Starting your own business is a lot of work. If it’s something you’re really passionate about though, then its definitely worth it! I went from working for myself to a full-time design job, and back to freelancing, all within a 5 year time period. For me, nothing beat being my own boss and having the flexibility to work the hours that I choose. I finally took the leap into full-time entrepreneurship and I’m not turning back this time around. If you’re interested in working for yourself then keep reading to discover the 5 things that I did before quitting my day job.
The first thing I did before transitioning from side hustle to full-time entrepreneur was to figure out my desired income. This income decision is very important because it drives everything from how much you should charge for your services to how many clients you need to work with each month. It can seem a little daunting at first, but I promise that it’s worth the effort, to do the math and calculate what you want to earn.
I started by adding up all of my necessary personal and business expenses to see how much I HAD to make each month to stay in business. This included non-negotiable expenses like Adobe Creative Cloud (for my business) and my Mortgage (for my personal expenses). I added up all of these expenses and came up with a monthly and yearly total for how much I needed to make.
Now, this number doesn’t take into account lifestyle expenses, which, are things that aren’t necessarily a requirement but are things that I enjoy doing each month. These expenses included things like my barre classes, going out to dinner a few times each month, vacations and gifts. I added my two totals together and had a monthly and yearly number that was more in line with what my salary should be.
Now that I had a monthly and yearly salary in mind, I was able to calculate what my starting flat rate pricing should be for my branding, website, and print design packages. I also came up with an hourly rate based on these numbers. Lastly, I did the math to decide how many clients I would need to work with per month to make my income goals. Just a note, that this salary is just a starting point and should change throughout your career. I plan to go through this entire process again and reassess my numbers before 2018.
I promise that this entire article is not going to be about finances, but it’s definitely an important aspect of starting a business. A lot of financial experts will recommend that you save 6-12 months of your income before making your side hustle your full-time gig. I already had a business checking and savings account in place, so I simply made it a point each month, to put some of my income from my day job into this savings account.
I didn’t quite listen to the experts but did save 3 months of income before taking the leap. I felt comfortable doing this, but I’m by no means telling you to do exactly what I did. I was able to leave my day job a little earlier because I was earning some income on the side and my husband has a salaried position. Everyone has a different level of comfortability with their finances, so please do what you think is best here.
Saving ahead of time is so important because it establishes a safety net for the first year that you’re in business. During your fist few months, you might find that you aren’t getting as my client inquiries as you would like, or you might have a slow month later on down the road. Having that savings in place, allows you to continue to pay yourself a consistent “paycheck,” even if one month is a little slower than another.

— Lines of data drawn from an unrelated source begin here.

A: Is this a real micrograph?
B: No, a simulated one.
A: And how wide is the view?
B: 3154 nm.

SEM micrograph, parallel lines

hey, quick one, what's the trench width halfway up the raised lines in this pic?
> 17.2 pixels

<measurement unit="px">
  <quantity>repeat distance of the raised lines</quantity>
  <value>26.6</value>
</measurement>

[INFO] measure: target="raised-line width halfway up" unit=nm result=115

Now onto a more fun aspect of starting your business! At least, I found that setting up my office was a lot of fun. It’s good to start separating home and work really early on. For instance, try to avoid working from your couch or bed as much as possible to prevent the blending of your two lives at home.
If you don’t already have a computer and Adobe Creative Cloud, make sure you save up for both of those things before quitting your day job. If you’re a graphic designer those should be your first purchases. You might also find that you need to purchase other supplies such as a printer, work phone, art supplies, or organizational bins.
Choose a designated place in your home to put your office space. For me, this is part of a spare bedroom, right next to a window (because I love natural light!). Make sure that you pick a space in your home that inspires you and is free from distractions. Before I quit my job, I organized my office space to set myself up for success. I did a little bit of decorating but still, have more work to do on this front. For instance, the space above my computer is blank and I want to fill it with inspirational artwork.
As I mentioned in my last blog post, this is not my first time going out on my own. I decided to keep my business name, Jules Design but wanted to visually give my brand a new look that better represented the direction that my business was going. I designed my new brand identity, with my audience of creative female entrepreneurs in mind. After several revisions, I fell in love with this hand-lettered logo and feminine color palette. I also built out my brand identity with various patterns, iconography, and secondary logos. I took the time to create a branded proposal and media kit template so that when my first clients contacted me, I had these pieces ready to go.
I still need to create a website to match my new branding. I have incorporated elements into the current website but I want to design a new website that better encompasses all of the brandings that I worked so hard on. If you want to go that extra mile before taking the leap, it wouldn’t be a bad idea to completely re-brand everything, including your website, before quitting your day job. You should definitely have some kind of web presence though, even if its a themed website.
If you don’t already have a design process mapped out, that’s fine! But, I recommend spending some time really thinking about how you want to work with your clients. How many concepts do you plan to show them? How many revisions will they receive? What do you think is the best way to go about project managing everything? Work on developing a system that makes sense to you, but will ultimately provide your client with quality design and a simple streamlined process.
Personally, I absolutely love working with Asana as a project management tool! I find that it’s really easy for both me and my clients to use. During client onboarding, I invite them to join me in Asana, so that we can collaborate throughout the entire project. I set-up a to-do list that tells my clients exactly when they can expect to receive deliverables from me. It’s wonderful for assigning tasks to others and sending automatic reminders when a part of a project is due. Assignments, usually include things like client questionaries, feedback on my deliverables and copy/photos. I handle all of my client communication through Asana so that everything is organized and all in one place. I will walk through this process in more detail in a future post, but I’m still working on refining my process during my first few months.
Here are a few other helpful things to consider if you are thinking about going out on your own:
• Do you want to be a Sole Proprietor or LLC?
• Should you trademark your business name?
• Set up business banking accounts
• Get an EIN number
• Get a Business License
These were all things that I took care of the first time that I started my business, so they were already in place when I left my day job this time around. Although, I still need to switch from a Sole Proprietor to an LLC. More on that later though.
I wanted to wrap up on this note: Nobody has is all figured out when they first take the leap. I’m still learning as I go, and I love that I can share my struggles and successes with you, right here, on my blog.
I want to hear from you too! Have you taken the leap into full time freelancing? If so, what did you do to prepare?